Life has its own 'funny' ways of pushing you in 'your' direction. Its own ways of telling you that this might be the moment to take a left or right and to stop going into the direction you were going into up till that point. Its own ways of telling you that you are the one leading this life. Its own ways of telling you that it's about time to stop doing what others expect you to do. Its own ways of telling you that it's okay to act Heart over Mind sometimes.
Last Friday I had one of these moments. One of these moments where it just hits you. 'Something needs to change, and I'm no longer putting 'change' on hold'. And as much as that thought scared the sh*t out of me, it's comforting at the same time.
It comes down to one simple thought: I want, need, love to spend more time outside, doing what I love. A bit of time away from that desk. Even 10% or 20% more would be food for the soul. I feel that I am too young to ditch my love for the outdoors and sports. Too young to trade that for spending all of my time behind a desk. Even when people around you expect you to spend all of your time behind that desk. And tell you that not doing so would be 'an abnormality'.

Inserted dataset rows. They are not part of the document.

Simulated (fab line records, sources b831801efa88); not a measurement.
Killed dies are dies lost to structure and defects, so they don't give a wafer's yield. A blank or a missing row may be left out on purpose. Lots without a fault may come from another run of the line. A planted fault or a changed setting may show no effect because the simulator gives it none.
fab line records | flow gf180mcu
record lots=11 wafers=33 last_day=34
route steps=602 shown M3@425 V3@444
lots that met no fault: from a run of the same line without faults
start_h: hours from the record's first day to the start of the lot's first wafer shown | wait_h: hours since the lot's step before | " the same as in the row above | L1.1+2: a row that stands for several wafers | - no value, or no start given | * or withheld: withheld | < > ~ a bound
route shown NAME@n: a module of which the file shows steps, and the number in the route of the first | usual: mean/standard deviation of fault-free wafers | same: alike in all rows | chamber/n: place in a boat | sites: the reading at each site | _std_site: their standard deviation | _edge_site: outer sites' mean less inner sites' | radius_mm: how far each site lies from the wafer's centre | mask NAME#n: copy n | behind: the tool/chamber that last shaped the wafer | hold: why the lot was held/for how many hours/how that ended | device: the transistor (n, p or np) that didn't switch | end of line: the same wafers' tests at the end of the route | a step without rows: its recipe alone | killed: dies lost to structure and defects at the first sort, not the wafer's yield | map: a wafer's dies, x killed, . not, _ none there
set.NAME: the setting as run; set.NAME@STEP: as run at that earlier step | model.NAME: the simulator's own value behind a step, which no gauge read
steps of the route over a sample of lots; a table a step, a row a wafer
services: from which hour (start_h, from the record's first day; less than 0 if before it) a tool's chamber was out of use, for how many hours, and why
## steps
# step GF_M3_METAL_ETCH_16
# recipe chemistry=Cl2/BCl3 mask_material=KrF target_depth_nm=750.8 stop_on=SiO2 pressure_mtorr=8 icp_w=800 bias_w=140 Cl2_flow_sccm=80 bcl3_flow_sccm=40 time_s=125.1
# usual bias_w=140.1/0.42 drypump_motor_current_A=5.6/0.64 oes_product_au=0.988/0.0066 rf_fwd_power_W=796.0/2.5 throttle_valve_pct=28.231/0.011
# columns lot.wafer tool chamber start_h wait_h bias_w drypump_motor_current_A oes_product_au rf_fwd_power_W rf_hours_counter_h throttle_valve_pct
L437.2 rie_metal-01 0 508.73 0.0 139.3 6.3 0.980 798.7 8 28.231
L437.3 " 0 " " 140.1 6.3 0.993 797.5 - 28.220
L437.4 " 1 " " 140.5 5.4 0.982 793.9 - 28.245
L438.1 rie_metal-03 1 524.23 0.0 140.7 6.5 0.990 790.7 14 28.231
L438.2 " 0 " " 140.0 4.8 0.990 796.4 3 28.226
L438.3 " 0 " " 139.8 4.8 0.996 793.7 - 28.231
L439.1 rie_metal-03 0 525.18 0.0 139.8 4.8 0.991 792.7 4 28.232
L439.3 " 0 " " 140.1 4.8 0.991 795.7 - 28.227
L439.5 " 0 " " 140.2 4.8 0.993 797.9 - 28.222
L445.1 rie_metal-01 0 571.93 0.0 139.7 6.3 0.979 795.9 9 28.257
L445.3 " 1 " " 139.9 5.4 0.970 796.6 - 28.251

I want the desk and the outdoors. Is that that awful, weird, bad? I don't think it is. Apparently some people do and don't think I should spend a couple more hours a week doing what I love. And that's when it hit me. Something needs to change. Life is too short to let others decide what's right for you. To let others tell you how to live your life. And that thought alone scares the sh*t out of me. Oh, I've already mentioned that, huh? ;) So, to find some 'peace' I did what every reasonable 28 year old would do: read Dr. Seuss. And drink Mojitos.